2015-07-28 16:46:19 BST CONTEXT:  SQL function "f_test" statement 1
2015-07-28 16:46:19 BST STATEMENT:  select f_test('blah')

The above is from a minimal test case I've attempted to create rather than
my production code. The test case is as follows:

create table test( id serial primary key, val text );

create function f_test(v text) returns integer language sql security definer
set search_path = postgres,pg_temp as $$
  lock test in exclusive mode;
  insert into test(val) select v where not exists(select * from test where
val=v);
  select id from test where val=v;
$$;

then from two bash sessions simultaneously:

for i in {1..1000}; do psql postgres postgres -c "select f_test('blah')";
done

This produces a handful of deadlocks on my server, however using a VM on a
laptop another postgres user said he got far more.
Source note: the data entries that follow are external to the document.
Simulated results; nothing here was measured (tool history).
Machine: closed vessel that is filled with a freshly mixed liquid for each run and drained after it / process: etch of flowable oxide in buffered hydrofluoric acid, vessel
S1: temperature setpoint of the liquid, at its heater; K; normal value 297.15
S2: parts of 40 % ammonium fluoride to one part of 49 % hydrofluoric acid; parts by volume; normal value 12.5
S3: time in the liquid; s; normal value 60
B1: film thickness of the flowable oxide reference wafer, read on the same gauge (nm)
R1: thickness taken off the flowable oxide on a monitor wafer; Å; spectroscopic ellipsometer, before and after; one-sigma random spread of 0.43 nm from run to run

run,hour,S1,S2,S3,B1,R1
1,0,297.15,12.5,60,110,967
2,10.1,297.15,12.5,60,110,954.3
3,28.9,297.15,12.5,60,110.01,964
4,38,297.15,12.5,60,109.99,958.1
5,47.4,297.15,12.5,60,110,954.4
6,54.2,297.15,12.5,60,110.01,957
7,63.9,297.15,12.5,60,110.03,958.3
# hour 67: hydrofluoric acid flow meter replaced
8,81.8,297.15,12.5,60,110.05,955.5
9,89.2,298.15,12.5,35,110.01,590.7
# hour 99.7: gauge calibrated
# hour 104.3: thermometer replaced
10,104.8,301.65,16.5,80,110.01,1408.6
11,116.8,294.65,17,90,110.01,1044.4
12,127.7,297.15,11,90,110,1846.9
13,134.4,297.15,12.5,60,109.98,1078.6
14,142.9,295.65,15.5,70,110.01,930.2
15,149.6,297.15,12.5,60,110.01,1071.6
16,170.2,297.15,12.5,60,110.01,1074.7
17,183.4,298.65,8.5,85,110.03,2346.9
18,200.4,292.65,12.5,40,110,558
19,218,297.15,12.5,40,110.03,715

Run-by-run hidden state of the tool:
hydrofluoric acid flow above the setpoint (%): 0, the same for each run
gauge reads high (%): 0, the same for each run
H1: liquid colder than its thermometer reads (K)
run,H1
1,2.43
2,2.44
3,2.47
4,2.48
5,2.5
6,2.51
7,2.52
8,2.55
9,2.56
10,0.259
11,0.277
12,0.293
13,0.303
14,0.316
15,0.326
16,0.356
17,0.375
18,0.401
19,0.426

More detail is on the question I posted at DBA.SE (and it's probably easier
to read the code there:

http://dba.stackexchange.com/q/108290/1396

Kind regards
Jack

Re: BUG #13523: Unexplained deadlocks (possible race condition)

От
Tom Lane
Дата:
jack@douglastechnology.co.uk writes:
> I'm getting intermittent (but easily reproducible) deadlocks showing in my
> error log, for example:

> The above is from a minimal test case I've attempted to create rather than
> my production code. The test case is as follows:

> create table test( id serial primary key, val text );

> create function f_test(v text) returns integer language sql security definer
> set search_path = postgres,pg_temp as $$
>   lock test in exclusive mode;
>   insert into test(val) select v where not exists(select * from test where
> val=v);
>   select id from test where val=v;
> $$;

I believe the issue with this is that a SQL function will do parsing (and
maybe planning too; don't feel like checking the code right now) for the
entire function body at once.  This means that due to the INSERT command
you acquire RowExclusiveLock on the "test" table during function body
parsing, before the LOCK command actually executes.  So the LOCK
represents a lock escalation attempt, and deadlocks are to be expected.

This coding technique would be safe in plpgsql, but not in a SQL-language
function.

There have been discussions of reimplementing SQL-language functions so
that parsing occurs one statement at a time, but don't hold your breath
about something happening in that direction; it doesn't seem to be a
high priority concern for anybody.

            regards, tom lane

Re: BUG #13523: Unexplained deadlocks (possible race condition)

От
"Jack Douglas"
Дата:
> I believe the issue with this is that a SQL function will do parsing (and
maybe planning too; don't feel like checking the code right now) for the
entire function body at once.  This means that due to the INSERT command you
acquire RowExclusiveLock on the "test" table during function body parsing,
before the LOCK command actually executes.  So the LOCK represents a lock
escalation attempt, and deadlocks are to be expected.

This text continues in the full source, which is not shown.